I work part-time as a merchandise manager for the premier cooking store in Atlanta. Last week we had our annual training day at the Atlanta Merchandise Mart. Some of the training courses were not new to me, as I’ve been through a bit of training in the past, but there was one vendor that surprised me, reminding me that as someone once said, “The greatest wisdom is seeing through appearances.” In other words, this particular class session reminded me that the difference is in the details, that truer value lies beneath surface appearances (important in dating, as well, but that is another story…).
The vendor was a tableware company, Fortessa, who represents a crystal glassware manufacturer from Germany, called Schott Zwiesel. In our kitchen store, we’ve carried this collection of wine glasses and barware for some time, marketing it alongside its rival, Riedel. However, most of us sales associates never understood the significant differences between the two lines of glassware.

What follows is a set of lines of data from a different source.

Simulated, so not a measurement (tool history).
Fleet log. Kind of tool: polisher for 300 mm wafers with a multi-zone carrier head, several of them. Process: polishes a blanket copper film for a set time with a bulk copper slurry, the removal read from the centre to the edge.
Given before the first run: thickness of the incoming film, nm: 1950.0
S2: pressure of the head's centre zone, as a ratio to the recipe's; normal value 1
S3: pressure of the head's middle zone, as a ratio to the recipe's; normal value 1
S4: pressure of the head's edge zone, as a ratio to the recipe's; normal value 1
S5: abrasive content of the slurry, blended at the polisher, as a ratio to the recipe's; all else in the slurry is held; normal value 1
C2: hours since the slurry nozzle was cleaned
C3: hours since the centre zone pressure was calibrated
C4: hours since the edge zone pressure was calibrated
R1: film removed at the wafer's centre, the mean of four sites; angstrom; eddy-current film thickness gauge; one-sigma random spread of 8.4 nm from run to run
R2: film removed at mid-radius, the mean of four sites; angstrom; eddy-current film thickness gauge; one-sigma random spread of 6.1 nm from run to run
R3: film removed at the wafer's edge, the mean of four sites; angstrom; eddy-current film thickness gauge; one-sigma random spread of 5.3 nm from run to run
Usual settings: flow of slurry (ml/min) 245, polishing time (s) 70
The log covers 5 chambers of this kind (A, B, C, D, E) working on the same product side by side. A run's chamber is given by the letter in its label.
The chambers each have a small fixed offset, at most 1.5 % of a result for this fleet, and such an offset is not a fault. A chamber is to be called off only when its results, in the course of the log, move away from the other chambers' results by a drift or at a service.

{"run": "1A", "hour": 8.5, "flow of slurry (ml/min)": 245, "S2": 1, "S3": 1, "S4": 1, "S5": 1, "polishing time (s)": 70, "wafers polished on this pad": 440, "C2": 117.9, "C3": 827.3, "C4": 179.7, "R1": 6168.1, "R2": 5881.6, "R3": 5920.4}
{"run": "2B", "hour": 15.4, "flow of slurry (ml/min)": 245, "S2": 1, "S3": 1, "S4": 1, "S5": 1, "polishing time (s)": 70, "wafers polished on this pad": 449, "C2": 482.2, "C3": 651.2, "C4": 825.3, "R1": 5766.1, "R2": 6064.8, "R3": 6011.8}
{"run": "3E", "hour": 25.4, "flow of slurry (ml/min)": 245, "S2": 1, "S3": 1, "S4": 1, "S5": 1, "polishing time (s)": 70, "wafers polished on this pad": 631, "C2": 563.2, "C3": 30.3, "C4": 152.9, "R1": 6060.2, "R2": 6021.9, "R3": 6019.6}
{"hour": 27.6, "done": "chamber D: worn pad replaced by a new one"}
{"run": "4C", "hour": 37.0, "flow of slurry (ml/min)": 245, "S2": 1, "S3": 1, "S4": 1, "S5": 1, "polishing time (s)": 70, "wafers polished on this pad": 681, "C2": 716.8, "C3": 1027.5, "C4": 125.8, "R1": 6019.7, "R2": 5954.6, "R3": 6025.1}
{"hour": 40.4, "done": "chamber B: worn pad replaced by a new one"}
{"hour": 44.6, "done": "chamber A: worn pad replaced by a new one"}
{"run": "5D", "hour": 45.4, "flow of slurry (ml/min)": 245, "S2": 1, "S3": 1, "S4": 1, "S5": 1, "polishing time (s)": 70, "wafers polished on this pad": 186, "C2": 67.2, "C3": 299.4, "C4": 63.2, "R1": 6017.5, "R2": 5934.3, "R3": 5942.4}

At first sight, the two collections of stemware appear almost identical. Both have delicate, thin stems. Both offer many different sizes and shapes to bring out the best flavors in wine varietals from Bordeaux to Chardonnay. However, one look at the price tags on both reveals there must be some significant differences, with Riedel being a significantly more expensive option. None of us knew what those differences were, though, until training day.
You see, Schott Zwiesel is an entirely different type of crystal than Riedel. Riedel is leaded crystal. It’s like the Rolls Royce of stemware, and requires Rolls Royce type maintenance, as it is very fragile. It’s delicate, elegant, and designed to bring out the best in any sort of wine. Schott Zwiesel, however, looks as delicate and elegant, and also brings out the best in any sort of wine, but it isn’t leaded crystal. Instead of lead, it’s fused with titanium, making it a much sturdier crystal. With this design, it stands up to the banging and abuse it gets in so many of the restaurants and hotels that use them. But the vendor had to demonstrate its strength for us, because we certainly couldn’t know that simply by looking at the two side by side. Moreover, it would have been easy to make the assumption that Riedel, being the more expensive of the two, was intrinsically better.
A similar experience happened to my husband and I this week when we took our Mini Cooper in for service. The dealership kindly gave us a loaner, another Mini Cooper. When we drove the car out of the dealership, we noticed immediately that it wasn’t like our own, even though, from the outside as well as from the interior, the two cars looked almost identical. They handled completely differently. The loaner sounded tinnier than our own, the doors seemed lighter and looser, the acceleration more sluggish. And yet, one wouldn’t have known this without driving both of them, and taking a deeper look.
Analytical thinking is one of the most profitable abilities one can learn, and yet seldom do instructors teach it. Furthermore, as a society grows more complacent and/or lazier, we are all too quick to hand over our thinking for someone else to conduct, when we haven’t even bothered to analyze that person’s level of expertise. “Hey, I read it, agree with it, why should I fact check it,” seems to be the mantra of the day.
When we fail to take a deeper look, then we make inaccurate judgments that often result in our own suffering. This kind of negative outcome happens so often that we have several adages that warn against it, including, “Beauty is only skin deep,” and “Appearances can be deceiving.” In short, we often miss the wolves in sheep’s clothing, even if the tailoring is clearly askew.
However, even worse than our own suffering, in my opinion, is when our lack of analysis leads to someone else’s suffering. Most notably, this happens when we think less of someone than he/she is truly worth, because we haven’t taken the time to get to know the person first, before passing judgment. I love the saying, “Do not judge by appearances; a rich heart may be under a poor coat.” Wealth, or the appearance thereof, does not rightly determine the intrinsic value of the rich man’s heart any more than the term “crystal indicates the usefulness and durability of a piece of stemware.
Furthermore, a good soul might be hidden beneath a scarred face. And it’s been my experience that the good souls are infinitely worthier of knowing than the beautiful but shallow-hearted. So, take a deeper look to what lies beneath the surface, both with material things as well as with people, and even animals. You never know what surprises await there because the difference is in the details. Give love, live loved. Have a great week.